Mention certain literary estates to any number of editors, publishers and writers and you will see  them shudder. These guardians of dead writers’ works can be ferocious protectors of reputations. Stephen Joyce, grandson of James, destroyed more than a thousand letters written  by the writer’s disturbed daughter Lucia to her father – as well as some to her from the man she loved, Samuel Beckett. Beckett’s own estate gets very exercised when directors play fast and loose with his stage works, and TS Eliot’s widow, Valerie, is considered largely responsible for the snail’s pace at which her late husband’s letters have been published.

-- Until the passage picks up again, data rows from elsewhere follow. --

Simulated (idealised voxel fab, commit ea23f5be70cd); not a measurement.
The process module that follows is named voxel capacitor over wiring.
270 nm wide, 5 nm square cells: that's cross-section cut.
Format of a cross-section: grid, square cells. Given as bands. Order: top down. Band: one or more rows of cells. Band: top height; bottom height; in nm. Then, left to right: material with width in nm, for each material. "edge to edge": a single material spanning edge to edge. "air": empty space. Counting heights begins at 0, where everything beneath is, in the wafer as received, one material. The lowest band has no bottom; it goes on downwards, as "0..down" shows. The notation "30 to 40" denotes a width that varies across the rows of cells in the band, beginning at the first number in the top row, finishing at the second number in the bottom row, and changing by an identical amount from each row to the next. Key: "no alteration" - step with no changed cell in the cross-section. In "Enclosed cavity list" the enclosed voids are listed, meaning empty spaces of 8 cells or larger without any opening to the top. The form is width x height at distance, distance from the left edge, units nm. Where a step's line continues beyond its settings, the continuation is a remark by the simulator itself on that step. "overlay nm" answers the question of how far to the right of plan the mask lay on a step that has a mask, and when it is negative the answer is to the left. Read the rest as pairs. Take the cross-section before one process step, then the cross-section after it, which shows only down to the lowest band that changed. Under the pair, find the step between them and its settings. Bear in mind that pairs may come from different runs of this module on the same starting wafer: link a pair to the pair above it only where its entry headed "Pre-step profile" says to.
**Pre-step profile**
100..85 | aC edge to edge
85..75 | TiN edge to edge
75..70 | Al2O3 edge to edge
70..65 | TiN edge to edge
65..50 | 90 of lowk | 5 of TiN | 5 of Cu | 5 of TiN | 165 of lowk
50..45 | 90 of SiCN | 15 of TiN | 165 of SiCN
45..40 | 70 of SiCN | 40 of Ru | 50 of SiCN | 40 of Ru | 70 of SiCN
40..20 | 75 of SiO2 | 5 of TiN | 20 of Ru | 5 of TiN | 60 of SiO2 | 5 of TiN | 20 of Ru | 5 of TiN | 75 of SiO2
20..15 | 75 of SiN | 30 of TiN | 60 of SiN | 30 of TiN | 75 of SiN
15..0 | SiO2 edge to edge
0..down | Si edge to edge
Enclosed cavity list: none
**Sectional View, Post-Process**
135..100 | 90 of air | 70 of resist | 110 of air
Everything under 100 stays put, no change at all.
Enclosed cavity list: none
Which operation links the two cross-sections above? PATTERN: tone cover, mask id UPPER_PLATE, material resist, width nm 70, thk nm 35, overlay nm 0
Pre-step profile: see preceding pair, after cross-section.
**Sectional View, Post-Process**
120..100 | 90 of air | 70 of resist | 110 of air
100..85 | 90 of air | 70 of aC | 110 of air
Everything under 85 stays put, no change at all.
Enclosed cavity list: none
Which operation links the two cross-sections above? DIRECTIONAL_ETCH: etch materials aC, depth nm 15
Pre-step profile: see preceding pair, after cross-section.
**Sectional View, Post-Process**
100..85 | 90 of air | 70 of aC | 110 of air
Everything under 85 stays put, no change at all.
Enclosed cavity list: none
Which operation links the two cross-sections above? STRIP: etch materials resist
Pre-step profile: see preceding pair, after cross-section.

And now William Faulkner’s estate has come out fighting, with two lawsuits which, you might think, represent the far end of the scale of reasonableness. One is against Sony pictures, deemed responsible for loosely quoting a line from Faulkner’s Requiem for a Nun (“the past is never dead. It’s not even past”) in Woody Allen’s film Midnight in Paris.

 The second lawsuit is perhaps less preposterous. Taking a quote from Faulkner about freedom (“We must be free not because we claim freedom, but because we practice it”), the military technology company Northrop Grumman is said to have used Faulkner’s name to give itself a little literary kudos in a full-page ad in The Washington Post for the Fourth of July.

And so there you have it, in two halves of a nutshell, if you will: the case for, and the case against, aggressively protective concern for the reputation of an author. Deeming the quotation, or even lifting, of even a single line from a body of work and transplanting it into another (half a century after the original author’s death, moreover) unacceptable place places great restraints on the ability to make meaningful comments based on past wisdom – or to keep the past alive. (It also makes a mild mockery of Eliot’s line about immature poets imitating, and mature poets stealing.)

If only the Faulkner estate had restricted their legal efforts to fighting Northrop Grumman, a company which manufactures, among other things, the B-2 Stealth Bomber. To say whether this qualifies the company to claim a special relationship with freedom is, shall we say, debatable, but one suspects that Faulkner would probably not have supplied a quote for Northrop if they had directly asked him to do so. (Irony: the words immediately preceding that line of Faulkner’s are: “We cannot choose freedom established on a hierarchy of degrees of freedom, on a caste system of equality like military rank.”)

 But instead they’ve made themselves look silly with the first case against Sony. Protecting writers against being lifted by the military-industrial complex is one thing. Protecting them from being quoted by Woody Allen characters is quite another.